Another area of inquiry that the Senate Rules Committee should pursue when they take up the von Spakovsky nomination is his involvement in approving a voter ID bill in Georgia.  Here again, while at DOJ, he ignored the near unanimous recommendation of the career staff.  This time, von Spakovsky overrode their recommendation to gather more facts and take the time required to study the legal implications of the controversial law.  After von Spakovsky and the other political appointees rammed through approval of the Georgia voter ID bill, a federal court invalidated the law on the grounds that it operated as a poll tax and was discriminatory!  And to make matters worse, von Spakovsky played an active role in DOJ’s consideration and eventual approval of the Georgia voter ID bill - while conveniently failing to acknowledge or disclose that his mind had already been made up to approve the approach before the DOJ’s consideration of the Georgia bill had even begun.  As the Washington Post reported in 2006:

"When he was a senior lawyer in the Justice Department's Civil Rights  Division, Hans von Spakovsky played a central role in approving a controversial Georgia voter identification program over the objections of staff lawyers. But now, after leaving Justice for the Federal Election Commission, von Spakovsky has acknowledged writing a law review article that endorsed photo identification, which was Georgia's approach, before the state's proposal was even submitted to Justice for review. He also took the unusual step of using a pseudonym, 'Publius," in publishing the article, which appeared in the spring 2005 issue of the Texas Review of Law & Politics." The article further notes: "The article's appearance on the FEC Web site was first noted last month by Loyola University law professor Rick Hasen on his Web site, Its sudden disappearance was reported earlier this week by the Atlanta Journal-Constitution."

Official's Article on Voting Law Spurs Outcry, Washington Post, Dan Eggen, Thursday, April 13, 2006; Page A19.

When von Spakovsky’s controversial role in the Georgia voter ID case was subsequently disclosed, it prompted an ethics complaint from the ACLU attorneys involved in the case.  The attorneys took the unusual step of writing to the DOJ ethics office, alleging that the article authored by von Spakovsky showed he had already made up his mind on the issue and that his attempt to hide his views may have violated Justice Department guidelines.  Associate Director of the ACLU’s Voting Rights Project, Neil Bradley, wrote: “There appears to have been an intentional desire to prevent the public and, in particular, advocates with business before the Voting Section, from knowing the views of one of the senior officials involved.”  DOJ has failed to disclose whether it has taken any action regarding the ACLU’s ethics complaint involving von Spakovsky.
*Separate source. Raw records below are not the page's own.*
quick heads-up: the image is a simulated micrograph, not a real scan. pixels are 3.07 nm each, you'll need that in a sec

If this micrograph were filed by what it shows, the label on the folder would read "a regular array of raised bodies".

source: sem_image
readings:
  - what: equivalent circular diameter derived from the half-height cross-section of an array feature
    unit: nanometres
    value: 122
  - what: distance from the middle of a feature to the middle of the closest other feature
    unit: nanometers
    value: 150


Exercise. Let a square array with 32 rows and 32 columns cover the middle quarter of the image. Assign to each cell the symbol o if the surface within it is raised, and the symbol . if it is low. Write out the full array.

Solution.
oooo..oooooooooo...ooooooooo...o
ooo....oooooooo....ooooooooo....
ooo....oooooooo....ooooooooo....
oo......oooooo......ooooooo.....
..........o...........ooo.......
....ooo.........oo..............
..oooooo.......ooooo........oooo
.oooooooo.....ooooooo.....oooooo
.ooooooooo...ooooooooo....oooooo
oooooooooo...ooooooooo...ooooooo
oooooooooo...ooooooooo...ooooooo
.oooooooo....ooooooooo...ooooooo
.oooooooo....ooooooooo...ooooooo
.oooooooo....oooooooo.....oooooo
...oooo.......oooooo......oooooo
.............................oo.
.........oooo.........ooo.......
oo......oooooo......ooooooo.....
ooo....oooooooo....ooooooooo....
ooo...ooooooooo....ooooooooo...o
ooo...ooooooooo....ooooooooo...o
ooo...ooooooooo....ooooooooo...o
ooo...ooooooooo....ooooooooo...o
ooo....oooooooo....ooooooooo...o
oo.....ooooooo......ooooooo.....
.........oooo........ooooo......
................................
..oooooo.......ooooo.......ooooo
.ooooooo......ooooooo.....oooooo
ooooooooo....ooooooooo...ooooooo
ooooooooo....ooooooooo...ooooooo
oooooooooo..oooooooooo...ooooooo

As noted above, despite von Spakovsky’s sordid past at the DOJ, President Bush used a recess appointment one year ago to make him a Federal Election Commissioner.  This recess appointment avoided a Senate confirmation hearing.  As a member of the Federal Election Commission, von Spakovsky is one of six individuals charged with enforcing our nation’s campaign finance laws, just as he had been responsible for enforcing our civil rights laws while at DOJ.  von Spakovsky has not followed up his controversial DOJ tenure with exemplary public service at the FEC.  In his first year on the FEC, von Spakovsky has made clear that he detests many of the campaign finance laws that he took an oath of office to uphold and enforce.  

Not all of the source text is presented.